Watching the development of the electricity market there is an incredible gap emerging between the smallest and largest participants in the market and how they approach the changing value of electricity that matches their consumption profile.
And its really instructive to potential future products and market design questions.
While some of the smallest are increasingly focusing on the minutiae of price movements, the largest are often ignoring it.
So what is the right approach?
As the electricity markets change, a clear sign of what is happening is the behaviour of very short-term prices.
By way of example, a day of wind and sun creates very low prices (even if demand is high), whereas even a summer night with no wind, but low demand can see prices spike.
This means that increasingly when electricity is generated or consumed matters more than ever (from a price perspective); and the predictability of when prices will be high or low is also changing to become weather dependent.
Yet in the market not all participants are behaving equally.
The largest are broadly ignoring this – treating shape/ profile costs as akin to other non-commodity costs. Trading using simple products, and accepting an unknown fee for shape based on actual behaviour as an inevitable ‘government’ cost.
This creates an opportunity to overpay compared to fair value for the risk transfer.
Meanwhile, some domestic users are focussed in near real-timevalue of electricity. Some suppliers, and products are specifically targeted at dynamic pricing, and the regulator seems to be aligned with it as the future. These users are engaged in maximising use when prices are low and minimising it when they are high – although the limits of this were tested during the start of the Ukrainian invasion when they sought protection of the domestic price cap.
So what is the future?
Pure energy flexibility looks set to be a more domestic activity, although if/how mass market customers engage remains unknown . In the B2B arena, simple products dominate; and without significant changes in how price signals are transmitted to customers its hard to see this changing.

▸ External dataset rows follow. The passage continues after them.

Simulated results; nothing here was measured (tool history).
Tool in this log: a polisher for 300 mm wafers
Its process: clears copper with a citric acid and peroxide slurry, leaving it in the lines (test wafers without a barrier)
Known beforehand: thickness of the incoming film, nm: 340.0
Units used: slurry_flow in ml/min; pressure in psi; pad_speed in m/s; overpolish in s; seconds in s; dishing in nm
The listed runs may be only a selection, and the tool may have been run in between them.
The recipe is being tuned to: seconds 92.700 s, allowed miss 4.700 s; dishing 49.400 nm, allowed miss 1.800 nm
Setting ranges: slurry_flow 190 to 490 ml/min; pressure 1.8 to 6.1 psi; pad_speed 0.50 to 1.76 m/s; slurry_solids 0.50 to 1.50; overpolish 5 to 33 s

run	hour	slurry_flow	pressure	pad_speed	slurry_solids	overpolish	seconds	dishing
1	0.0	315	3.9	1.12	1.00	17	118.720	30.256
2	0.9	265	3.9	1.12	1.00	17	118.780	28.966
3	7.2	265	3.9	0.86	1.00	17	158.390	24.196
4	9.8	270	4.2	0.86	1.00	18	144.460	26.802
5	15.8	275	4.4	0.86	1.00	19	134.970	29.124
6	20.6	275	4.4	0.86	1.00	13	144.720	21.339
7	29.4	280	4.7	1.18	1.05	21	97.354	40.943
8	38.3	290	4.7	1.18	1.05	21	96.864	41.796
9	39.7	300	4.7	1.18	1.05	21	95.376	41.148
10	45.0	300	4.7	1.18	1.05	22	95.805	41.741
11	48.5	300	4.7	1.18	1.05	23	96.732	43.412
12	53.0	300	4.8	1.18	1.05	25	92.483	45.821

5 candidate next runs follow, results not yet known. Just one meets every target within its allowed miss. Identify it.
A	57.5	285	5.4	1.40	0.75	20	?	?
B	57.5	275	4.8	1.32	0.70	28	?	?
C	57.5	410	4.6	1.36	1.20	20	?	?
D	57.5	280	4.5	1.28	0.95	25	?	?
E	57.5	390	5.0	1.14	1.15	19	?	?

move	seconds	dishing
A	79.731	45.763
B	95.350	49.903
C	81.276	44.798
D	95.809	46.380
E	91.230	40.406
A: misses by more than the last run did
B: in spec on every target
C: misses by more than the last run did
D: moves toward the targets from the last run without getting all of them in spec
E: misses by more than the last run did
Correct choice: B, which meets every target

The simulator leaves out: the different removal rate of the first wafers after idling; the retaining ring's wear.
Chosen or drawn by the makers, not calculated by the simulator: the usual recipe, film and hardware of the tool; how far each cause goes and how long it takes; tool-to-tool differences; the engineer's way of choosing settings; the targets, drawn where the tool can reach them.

Meanwhile, in the infrastructure flexibility market – products with more predictable operational timings are targeting all demand in order to reduce congestion.
Historically, large consumers used to avoid the 3 highest demand periods (Triads) through avoiding predictable periods – until it was removed following Ofgem’s TCR process.
National Grid’s Demand Flexibility Service (DFS) has produced results as customers of different sizes
What does this mean for the future?
Evangelicals are celebrating the opportunities to save.
Ostrichs may not even know its happening.
The overall challenge will be to get enough Ostrichs to engage, while keeping enough value in the market for the Evangelicals and making sure the remaining Ostrichs aren’t penalised too much for burying their heads. No mean feat for regulators and businesses to deliver.